Renewable Diesel
Renewable diesel is made from a variety of fats including animal fats, used cooking oils and distiller corn oils. Its composition has no alcohol and no oxygen, but is a true hydrocarbon, having the same properties and structure as petroleum diesel. As such, fuel refiners can drop renewable diesel into diesel fuel at any percentage and distribute it through the existing diesel pipeline and infrastructure. In fact, renewable diesel is so close to the real deal that companies can operate diesel-equipped vehicles and machinery entirely on renewable diesel, with no performance loss and without the environmental impact.
Renewable diesel is also known as hydrotreated vegetable oil (HVO) because of its common source. Since it derives from natural, organic products, HVO is 100% renewable. The world has an infinite supply of renewable diesel because it is made from products that are constantly being re-grown from the Earth’s soil. Whereas crude oil requires digging and drilling in select regions, vegetable oil comes from products that are harvested throughout the world on a seasonal basis. Simply put, the world might have a finite supply of crude oil, but there will always be vegetables as long as water-based life exists on this planet.
Renewable diesel can be made by one of three different processes: hydrotreating, thermal conversion, and biomass-to-liquid. Each process radically alters the original composition and chemical makeup of the raw material:
- Hydrotreating: Alternately known as hydrogenation, this method utilizes triglycerides, which add hydrogen to raw materials to eliminate elements of oxygen, nitrogen, and metal. Once the oil has undergone this process, it will burn cleaner as renewable diesel.
- Thermal conversion: Alternately known as depolymerization, thermal conversion creates oil out of carbonized biomass. Once the oil is derived, refinement processes are employed to render the oil appropriate for fuel purposes.
- Biomass-to-liquid: This process involves gasification, which is employed at high temperatures to convert biomass into synthetic, hydrogen-rich gas mixtures.
The benefits of renewable diesel are numerous since it works in all climates and requires no engine modifications. Renewable diesel can be used in all types of automobiles throughout the four seasons of the year, even in subzero temperatures. Vehicles that use renewable diesel can reduce their greenhouse gas emissions by up to 80%, thanks to the fuel’s highly efficient combustion and high cetane number, which is somewhere in the range of 75 to 85.

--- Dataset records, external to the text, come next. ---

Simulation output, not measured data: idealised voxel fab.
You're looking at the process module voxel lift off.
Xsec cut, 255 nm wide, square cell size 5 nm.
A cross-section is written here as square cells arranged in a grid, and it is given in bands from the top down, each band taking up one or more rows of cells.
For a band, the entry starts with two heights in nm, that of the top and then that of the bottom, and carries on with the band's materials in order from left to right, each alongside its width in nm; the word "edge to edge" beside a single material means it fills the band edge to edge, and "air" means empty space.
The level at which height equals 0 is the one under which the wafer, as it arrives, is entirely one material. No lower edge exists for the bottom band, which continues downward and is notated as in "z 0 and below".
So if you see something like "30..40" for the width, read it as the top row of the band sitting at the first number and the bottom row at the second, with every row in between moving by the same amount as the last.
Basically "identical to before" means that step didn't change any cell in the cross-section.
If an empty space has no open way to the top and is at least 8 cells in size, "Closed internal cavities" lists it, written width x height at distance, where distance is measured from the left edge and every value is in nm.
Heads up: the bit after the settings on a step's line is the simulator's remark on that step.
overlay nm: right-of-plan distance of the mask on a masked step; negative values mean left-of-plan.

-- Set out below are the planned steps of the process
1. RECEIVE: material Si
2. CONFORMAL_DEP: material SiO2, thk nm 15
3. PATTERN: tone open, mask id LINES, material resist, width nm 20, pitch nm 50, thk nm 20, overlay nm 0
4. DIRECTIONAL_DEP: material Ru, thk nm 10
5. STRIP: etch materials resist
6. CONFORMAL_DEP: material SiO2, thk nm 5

Renewable diesel is compatible with North America’s preexisting infrastructure for fuel distribution and can therefore be adopted by fuel services throughout the U.S. and Canada in place of conventional fuel types. The fuel can be stored in the same storage tanks previously used to house petroleum fuel. While renewable diesel works best when added directly to an engine, the fuel can also be mixed with biodiesel and fossil diesel.